Wednesday, 7 March 2018

If you're shopping for a new home, you are likely thinking about how much of a down payment you'll be able to put down.

When it comes time to apply for a mortgage, how should you decide what your down payment should be? When you're making such an important decision, there are a few factors to consider.

How does my down payment affect my loan?

The magic number for most down payments is 20 percent. Why? Because those who make a down payment of at least 20 percent will be able to avoid the additional monthly expense of private mortgage insurance (PMI).This type of insurance protects the lender in the event you are not able to make payments.

PMI is usually paid on a monthly basis as part of your mortgage payment. In most cases, PMI is calculated as a percentage of the mortgage loan amount, usually between 0.3 percent and 1.5 percent of the original loan. The price varies based on the size of the borrower's down payment and credit score.

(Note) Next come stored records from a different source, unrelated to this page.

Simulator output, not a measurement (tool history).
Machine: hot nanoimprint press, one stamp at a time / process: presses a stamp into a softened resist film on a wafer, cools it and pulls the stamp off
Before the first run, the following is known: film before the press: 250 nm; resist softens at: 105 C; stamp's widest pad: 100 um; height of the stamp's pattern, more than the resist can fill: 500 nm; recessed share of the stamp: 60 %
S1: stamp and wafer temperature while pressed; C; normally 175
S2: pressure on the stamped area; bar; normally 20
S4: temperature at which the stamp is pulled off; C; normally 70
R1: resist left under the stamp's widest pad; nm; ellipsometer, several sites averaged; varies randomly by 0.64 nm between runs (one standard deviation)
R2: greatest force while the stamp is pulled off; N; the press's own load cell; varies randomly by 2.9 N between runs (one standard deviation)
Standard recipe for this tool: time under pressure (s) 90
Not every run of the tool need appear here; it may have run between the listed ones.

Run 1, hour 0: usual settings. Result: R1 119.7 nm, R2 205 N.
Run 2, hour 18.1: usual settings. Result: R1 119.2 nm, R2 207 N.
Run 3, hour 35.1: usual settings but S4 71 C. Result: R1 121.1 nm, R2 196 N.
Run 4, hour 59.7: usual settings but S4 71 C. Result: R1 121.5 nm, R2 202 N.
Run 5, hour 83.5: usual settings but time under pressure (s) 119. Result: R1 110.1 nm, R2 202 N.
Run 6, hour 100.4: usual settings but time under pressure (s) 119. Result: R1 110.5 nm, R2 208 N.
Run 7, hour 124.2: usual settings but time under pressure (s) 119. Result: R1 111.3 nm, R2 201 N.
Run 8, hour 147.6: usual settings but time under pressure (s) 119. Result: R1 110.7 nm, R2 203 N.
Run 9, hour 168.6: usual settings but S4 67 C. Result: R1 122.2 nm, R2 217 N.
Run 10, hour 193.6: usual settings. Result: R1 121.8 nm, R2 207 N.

Similarly, borrowers with FHA loans (issued by the Federal Housing Administration) must pay a mortgage insurance premium (MIP) at closing, as well as an annual premium which is collected monthly. With VA loans (issued by the U.S. Department of Veterans Affairs), there will be an upfront funding fee, but no annual or monthly premiums. To understand the cost of these fees, borrowers should contact their lender.

If you have close to 20 percent saved for your down payment, it may make sense to draw on every possible resource to reach that amount. Otherwise, you may decide to consider purchasing a less expensive home so you can avoid PMI or delaying your purchase until you have enough money saved.

Should I make a bigger down payment?

In some cases, borrowers may be able to qualify for lower interest rates when they make a down payment of 25 percent to 30 percent of the purchase price. Borrowers should check with their lender to see if lower rates are available for loans with higher down payments.

Another benefit of bulking up the down payment: It will reduce a borrower's monthly payments and interest charges.

That said, paying more than 20 percent down on a home may not be the best option for your situation. For instance, do you have outstanding debts with higher interest rates? You may ultimately save more money by paying down higher interest debt than by bulking up your down payment. Check with a trusted financial or real estate adviser to see what's best for you.

What if I don't have enough for a down payment?

For many prospective borrowers, a 20 percent down payment just isn't possible. But other options may be available to you through both government and conventional loan programs. Some government loan programs require no down payment or mortgage insurance costs.

Most conventional mortgages require PMI if the borrower can't make a 20 percent down payment. But, depending on your line of work, you may qualify for mortgage products designed specifically for certain groups of professionals that require little or no down payment and no PMI.

For instance, many lenders have products created for physicians starting their residency or attorneys fresh out of law school who have joined a firm. These potential borrowers likely carry more school loan debt that an average customer, but they also typically see a dramatic jump in income as their careers advance.

If, however, you don't fit in those categories and are required to purchase PMI with your mortgage, keep in mind that lenders will drop the PMI once your loan balance drops to 78 percent of your home's original appraised value — if you must meet certain requirements such as being current on your payments.

By understanding the costs and benefits associated with your down payment, you can choose the right amount for your needs—potentially saving thousands of dollars over the life of your loan.